The R9s had a hammer that was flush with the back of the gun until the trigger was pressed. The hammer then lifted and fell like a common double-action revolver hammer. It struck a sound blow to the primers, and that can be important with some types of ammo. If the round didn’t fire, you could just pull the trigger again. There was, however, no indication given the shooter to let him know when the gun has run dry. Firing the last round in the magazine didn’t cause the slide to stay open, and we are thoroughly accustomed to that little feature in all our self-defense handguns. We don’t want to be snapping a gun on an empty chamber when we’re trying to fire a shot. We would have preferred a hold-open feature, even if we’d have to tug on the slide with the weak hand to load a round out of a fresh magazine. No, that’s not the best tactical solution, and some will prefer the design as it is. Both guns would fire with the magazines removed.

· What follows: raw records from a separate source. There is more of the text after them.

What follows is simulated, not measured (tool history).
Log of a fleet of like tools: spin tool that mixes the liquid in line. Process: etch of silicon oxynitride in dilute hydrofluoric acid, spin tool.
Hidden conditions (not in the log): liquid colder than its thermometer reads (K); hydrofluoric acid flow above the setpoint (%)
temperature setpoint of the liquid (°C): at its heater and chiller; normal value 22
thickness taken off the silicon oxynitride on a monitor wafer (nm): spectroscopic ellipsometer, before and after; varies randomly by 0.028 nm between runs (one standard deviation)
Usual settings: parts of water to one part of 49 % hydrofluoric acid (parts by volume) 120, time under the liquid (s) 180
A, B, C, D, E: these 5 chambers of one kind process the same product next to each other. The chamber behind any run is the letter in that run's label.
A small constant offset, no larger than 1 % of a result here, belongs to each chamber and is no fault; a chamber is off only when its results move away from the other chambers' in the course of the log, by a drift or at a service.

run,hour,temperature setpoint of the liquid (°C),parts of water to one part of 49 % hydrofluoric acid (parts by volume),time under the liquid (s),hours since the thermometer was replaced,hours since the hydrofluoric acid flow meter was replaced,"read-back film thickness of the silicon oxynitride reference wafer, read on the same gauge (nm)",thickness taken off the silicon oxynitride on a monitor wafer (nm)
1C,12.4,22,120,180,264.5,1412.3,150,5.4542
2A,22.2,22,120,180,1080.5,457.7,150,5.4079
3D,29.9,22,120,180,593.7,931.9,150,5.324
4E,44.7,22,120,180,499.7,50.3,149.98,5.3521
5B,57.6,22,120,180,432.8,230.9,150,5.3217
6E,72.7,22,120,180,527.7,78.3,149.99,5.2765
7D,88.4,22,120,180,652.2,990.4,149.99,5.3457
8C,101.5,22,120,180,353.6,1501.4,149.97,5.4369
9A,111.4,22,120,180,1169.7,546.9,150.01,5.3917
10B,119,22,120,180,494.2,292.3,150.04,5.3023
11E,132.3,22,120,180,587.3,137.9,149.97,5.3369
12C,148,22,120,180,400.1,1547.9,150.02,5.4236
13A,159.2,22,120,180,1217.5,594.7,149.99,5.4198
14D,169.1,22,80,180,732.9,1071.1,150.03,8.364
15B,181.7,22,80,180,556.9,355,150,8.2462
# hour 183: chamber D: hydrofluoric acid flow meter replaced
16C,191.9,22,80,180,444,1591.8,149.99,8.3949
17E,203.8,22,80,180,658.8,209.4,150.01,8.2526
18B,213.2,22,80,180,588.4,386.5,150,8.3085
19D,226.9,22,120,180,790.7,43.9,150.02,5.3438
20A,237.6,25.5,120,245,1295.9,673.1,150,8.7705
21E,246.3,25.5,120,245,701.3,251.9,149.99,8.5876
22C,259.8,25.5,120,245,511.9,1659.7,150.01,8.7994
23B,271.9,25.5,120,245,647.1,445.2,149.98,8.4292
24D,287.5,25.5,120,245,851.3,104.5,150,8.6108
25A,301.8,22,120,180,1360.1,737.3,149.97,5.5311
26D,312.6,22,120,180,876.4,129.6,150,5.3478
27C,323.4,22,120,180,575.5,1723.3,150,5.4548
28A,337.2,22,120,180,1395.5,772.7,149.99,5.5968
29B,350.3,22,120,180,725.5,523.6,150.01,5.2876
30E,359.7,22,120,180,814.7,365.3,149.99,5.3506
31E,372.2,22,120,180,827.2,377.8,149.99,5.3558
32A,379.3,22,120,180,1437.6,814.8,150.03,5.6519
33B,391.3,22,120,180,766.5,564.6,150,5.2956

The nicely finished stainless slide had a loaded-chamber indicator in the form of its extractor, which protruded with the gun empty. With a round in there, the extractor was smooth with the exterior of the slide. We didn’t take notice of this feature during our shooting. However, that is one of those things the individual will get familiar with as he gets to know his pistol. We thought it was a better solution than having an indicator sticking out in the breeze when the chamber was loaded.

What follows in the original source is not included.